The abstract of the paper:
The high–low latitude climate interplay during the Plio–Pleistocene global cooling is not yet well understood.
Insight on the Mediterranean region can provide some clues about past significant climate changes since the basin reflects the climate dynamics of both high-latitude and low-latitude regions, being connected to the North Atlantic and subjected to monsoon influence. Here we shade light on this connection problem by performing a spectral analysis on an Eastern Mediterranean stack of planktonic records spanning the last 5 Ma and by further comparing it to North Atlantic and Pacific deep- and surface-water records. Our main conclusion is that the Mediterranean detected the main global climate transitions over the last 5 Myr although sapropel depositions indicate that it remained influenced by the African summer monsoon during the whole interval. Our analysis reveals that until 2.2 Ma the Mediterranean planktonic record is driven by regional processes dominated by precession.

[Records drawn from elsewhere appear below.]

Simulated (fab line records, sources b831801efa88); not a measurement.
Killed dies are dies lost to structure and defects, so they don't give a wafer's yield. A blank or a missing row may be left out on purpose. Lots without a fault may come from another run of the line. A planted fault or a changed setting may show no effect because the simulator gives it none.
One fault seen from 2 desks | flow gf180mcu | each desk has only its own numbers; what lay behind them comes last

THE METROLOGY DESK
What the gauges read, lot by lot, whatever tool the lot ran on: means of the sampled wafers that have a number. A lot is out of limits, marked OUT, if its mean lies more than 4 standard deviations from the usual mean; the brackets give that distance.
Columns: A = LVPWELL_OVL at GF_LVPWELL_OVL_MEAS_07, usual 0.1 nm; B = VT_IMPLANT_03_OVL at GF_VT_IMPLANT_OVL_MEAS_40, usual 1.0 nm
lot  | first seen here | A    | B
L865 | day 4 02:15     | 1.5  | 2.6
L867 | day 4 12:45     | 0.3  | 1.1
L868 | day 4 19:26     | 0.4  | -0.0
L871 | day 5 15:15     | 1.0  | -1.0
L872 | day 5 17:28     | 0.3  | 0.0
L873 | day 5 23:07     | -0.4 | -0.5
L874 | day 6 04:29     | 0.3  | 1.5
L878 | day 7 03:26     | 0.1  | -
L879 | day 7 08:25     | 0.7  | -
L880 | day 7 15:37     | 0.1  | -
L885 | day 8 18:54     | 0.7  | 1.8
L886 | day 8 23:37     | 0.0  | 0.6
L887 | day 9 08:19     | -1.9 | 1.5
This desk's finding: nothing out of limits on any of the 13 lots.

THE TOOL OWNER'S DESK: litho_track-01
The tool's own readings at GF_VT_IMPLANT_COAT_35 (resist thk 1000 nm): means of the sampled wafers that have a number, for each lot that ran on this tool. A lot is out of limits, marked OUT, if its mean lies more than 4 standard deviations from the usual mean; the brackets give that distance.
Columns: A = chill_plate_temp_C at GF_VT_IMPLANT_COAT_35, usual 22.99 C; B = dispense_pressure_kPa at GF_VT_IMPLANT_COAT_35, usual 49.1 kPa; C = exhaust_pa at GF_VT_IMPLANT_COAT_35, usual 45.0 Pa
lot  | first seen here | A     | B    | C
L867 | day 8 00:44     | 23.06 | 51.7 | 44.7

The progressive emergence of the 41-kyr frequency in the Mediterranean records around 2.8 Ma suggests that, since this date, the Mediterranean was more and more affected by the high-latitude climate dynamics forcing than by the low-latitude one. Moreover, during the ongoing Plio–Pleistocene cooling, the 41-kyr frequency signal in the Mediterranean records anticipated high-latitude deep-water response to the intensification of the Northern Hemisphere Glaciations (NHG) and lagged the signal in tropical latitudes. Finally, toward 1.2 Ma the results suggest that the progressive shift from the 41-kyr to the 100-kyr frequency was led by the northern high latitudes. Overall, our results confirm that the Mediterranean is an ideal site to study the interplay between high and low latitude climates.